Investor's Corner
Tesla’s Robotaxi service will be an inevitable player in the autonomous taxi race
Elon Musk envisions the Tesla Network to be comprised of full self-driving vehicles being used as a ride-hailing service. During Tesla’s Autonomy Day presentation last month, Musk mentioned that owners operating their vehicles as part of the Tesla Network’s “Robotaxi” service could earn as much as $30,000 per year. Musk has set his sights on the autonomous mobility-as-a-service (MaaS) market, and during a call following Tesla’s announcement of a capital raise, the CEO noted that Robotaxis could ultimately push the company towards a market cap of $500 billion.
While Musk’s Robotaxi concept has been dismissed (and to a point, even mocked) by Tesla skeptics, the era of autonomous ride-hailing services appears all but certain nonetheless. As early as 2014, former Uber CEO Travis Kalanick was predicting that the ride-hailing industry will eventually shift to self-driving cars. Speaking at the 2014 Code Conference, the Uber CEO stated that “This (autonomous vehicles) is the way the world is going. If Uber doesn’t go there, it’s not going to exist either way. The world isn’t always great,” he said, admitting that Uber’s own drivers will likely lose their work as a result of the self-driving revolution.
These points were recently echoed by Amnon Shashua, who is currently serving as senior vice president at Intel and CEO of Mobileye, Tesla’s former partner for its Autopilot hardware. At a recent sit-down interview with CNBC‘s Jon Fortt, the Mobileye CEO noted that robotaxis would indeed be a game-changing element in the transportation industry. Shashua also stated that by simply removing human drivers from the equation, ride-hailing companies would immediately see significant savings.

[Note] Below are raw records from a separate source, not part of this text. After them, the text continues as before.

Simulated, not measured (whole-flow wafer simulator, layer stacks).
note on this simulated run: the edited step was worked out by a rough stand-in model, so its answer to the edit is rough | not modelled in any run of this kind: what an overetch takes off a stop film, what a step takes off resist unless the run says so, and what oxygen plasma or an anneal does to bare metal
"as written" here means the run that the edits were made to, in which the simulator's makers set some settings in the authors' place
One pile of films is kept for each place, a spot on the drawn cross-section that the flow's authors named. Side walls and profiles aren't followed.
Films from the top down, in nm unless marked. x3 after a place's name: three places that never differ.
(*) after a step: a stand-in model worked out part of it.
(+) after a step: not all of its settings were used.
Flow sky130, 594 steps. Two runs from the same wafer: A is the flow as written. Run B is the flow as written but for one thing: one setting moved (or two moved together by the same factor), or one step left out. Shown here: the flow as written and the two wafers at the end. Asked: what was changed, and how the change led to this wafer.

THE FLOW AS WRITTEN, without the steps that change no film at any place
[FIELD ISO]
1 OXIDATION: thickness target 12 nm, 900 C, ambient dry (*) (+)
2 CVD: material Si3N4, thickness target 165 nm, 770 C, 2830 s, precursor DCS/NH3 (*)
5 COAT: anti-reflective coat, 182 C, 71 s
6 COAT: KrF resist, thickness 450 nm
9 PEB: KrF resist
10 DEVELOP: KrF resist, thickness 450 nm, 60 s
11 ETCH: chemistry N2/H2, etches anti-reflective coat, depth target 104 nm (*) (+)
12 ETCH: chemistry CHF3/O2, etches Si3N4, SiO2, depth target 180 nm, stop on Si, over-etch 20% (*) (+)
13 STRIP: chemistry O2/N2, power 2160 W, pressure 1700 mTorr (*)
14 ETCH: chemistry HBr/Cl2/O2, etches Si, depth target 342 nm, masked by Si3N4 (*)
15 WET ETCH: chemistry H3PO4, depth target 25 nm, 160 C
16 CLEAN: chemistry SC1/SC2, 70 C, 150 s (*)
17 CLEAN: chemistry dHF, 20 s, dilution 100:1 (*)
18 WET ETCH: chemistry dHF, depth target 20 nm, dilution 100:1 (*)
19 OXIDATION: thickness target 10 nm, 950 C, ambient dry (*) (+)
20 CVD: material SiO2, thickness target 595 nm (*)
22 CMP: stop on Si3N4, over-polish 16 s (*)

“What is really the game-changing element is going from a human-driven ride-hailing service to a robotaxi service. Where the driver today is 80% of the economics. Once you remove the driver and you replace it with CapEx — the cost of the car, the cost of the technology, and you can, you can have the cost of technology for a few tens of thousands of dollars. It is game-changing in terms of the discount that you can provide on the current ride-hailing business, 40% to 50% discount on the existing ride-hailing service, and still make a viable business; viable in terms of high profitability,” Shashua said.
Based on Tesla’s plan for its Full Self-Driving suite, the electric car maker is already pursuing these cost savings well before launching its Robotaxi service. Musk estimates that Tesla can run a Robotaxi service for around $0.18 per mile, thanks in part to the advantages that come with all-electric vehicles, such as little maintenance and no fuel costs. Tesla’s Full Self-Driving computer, which was developed in-house and tuned specifically for the company’s vehicles, is also expected to be cheaper than comparable components from chipmakers such as Nvidia. ARK Invest analyst James Wang, who used to work for Nvidia, noted that Tesla’s FSD computer effectively puts the electric car maker around four years ahead of rival automakers in the self-driving race.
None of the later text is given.